My word, something can be redundant (not conceding that point) and not "just plain wrong."

Your language hate and insistence that the programmer himself is one of the "problems" is why people don't do code reviews, and why people get overly defensive if you offer constructive criticism of code. Your criticism is not constructive.

If you are in a position of power or mentorship I suggest you take a moment to think how your words and actions influence those around you, particularly those less experienced who may look up to you.

pmr_|11 years ago

> My word, something can be redundant (not conceding that point) and not "just plain wrong."

I think we can agree to disagree. I'm strictly against redundancy if it doesn't serve a well-defined purpose.

> Your language hate and insistence that the programmer himself is one of the "problems" is why people don't do code reviews, and why people get overly defensive if you offer constructive criticism of code. Your criticism is not constructive.

I would phrase my criticism entirely different if the recipient was someone who asked for my commentary and not someone who felt confident enough to write a blogpost on how to start refactoring code.

Alupis|11 years ago

> I know an even lower level language (C++, C) that doesn't have the problem of things which make no sense to be NULL (list elements)

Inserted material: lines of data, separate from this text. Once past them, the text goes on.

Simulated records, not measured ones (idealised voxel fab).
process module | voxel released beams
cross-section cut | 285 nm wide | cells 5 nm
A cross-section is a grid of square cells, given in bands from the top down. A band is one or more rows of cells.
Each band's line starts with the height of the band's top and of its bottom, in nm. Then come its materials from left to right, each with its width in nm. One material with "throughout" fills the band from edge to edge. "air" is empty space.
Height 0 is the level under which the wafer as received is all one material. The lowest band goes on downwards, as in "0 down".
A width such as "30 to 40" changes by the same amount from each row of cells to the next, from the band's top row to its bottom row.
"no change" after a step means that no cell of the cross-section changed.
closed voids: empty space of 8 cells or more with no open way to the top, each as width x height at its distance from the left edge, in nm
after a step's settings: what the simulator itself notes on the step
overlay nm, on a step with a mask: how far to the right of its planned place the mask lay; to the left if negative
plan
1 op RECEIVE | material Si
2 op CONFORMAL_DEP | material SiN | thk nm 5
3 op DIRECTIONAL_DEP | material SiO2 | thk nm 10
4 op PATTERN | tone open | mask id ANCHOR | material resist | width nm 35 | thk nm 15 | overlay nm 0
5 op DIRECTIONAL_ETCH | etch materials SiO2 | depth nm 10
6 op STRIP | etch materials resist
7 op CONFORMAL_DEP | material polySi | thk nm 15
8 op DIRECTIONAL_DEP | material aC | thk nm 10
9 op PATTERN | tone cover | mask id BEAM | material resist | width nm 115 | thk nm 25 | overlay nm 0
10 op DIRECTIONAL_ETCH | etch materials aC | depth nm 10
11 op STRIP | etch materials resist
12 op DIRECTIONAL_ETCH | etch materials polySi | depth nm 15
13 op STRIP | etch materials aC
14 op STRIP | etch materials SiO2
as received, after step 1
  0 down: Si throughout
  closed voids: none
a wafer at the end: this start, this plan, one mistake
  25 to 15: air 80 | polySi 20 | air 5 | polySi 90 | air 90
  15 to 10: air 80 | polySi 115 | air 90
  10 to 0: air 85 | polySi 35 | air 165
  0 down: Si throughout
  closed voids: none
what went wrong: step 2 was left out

You must null check a lot of things in C, especially since there is no graceful error handling (try/catch blocks)... C certainly allows things to be null (or garbage) values.

> The problem is that Java did away completely with value types and made everything pointer only.

I'm not sure what you are saying here -- the very notion of pointers do not exist in Java. This decision was made while creating the language, and avoids an entire class of programming errors. Java is strictly pass by value.

> the third is the missing for-each construct.

I completely agree with you here. Java does have a for-each construct, and it's recommended to use whenever possible. It avoids an entire class of programming errors.

burntsushi|11 years ago

> I'm not sure what you are saying here -- the very notion of pointers do not exist in Java. This decision was made while creating the language, and avoids an entire class of programming errors. Java is strictly pass by value.

To clarify: the GP is probably referring to boxed and unboxed data types. IIRC, Java has some unboxed data types ("primitive" types?), but mostly everything is boxed behind a pointer.

pmr_|11 years ago

> You must null check a lot of things in C, especially since there is no graceful error handling (try/catch blocks)... C certainly allows things to be null (or garbage) values.

You are correct that adding C as an example language was wrong. C++ on the other hand still stands.

> I'm not sure what you are saying here -- the very notion of pointers do not exist in Java

Java references are just C pointers without pointer arithmetic.

burntsushi|11 years ago

The problem you highlighted is just redundant case analysis. That's not a Java specific problem.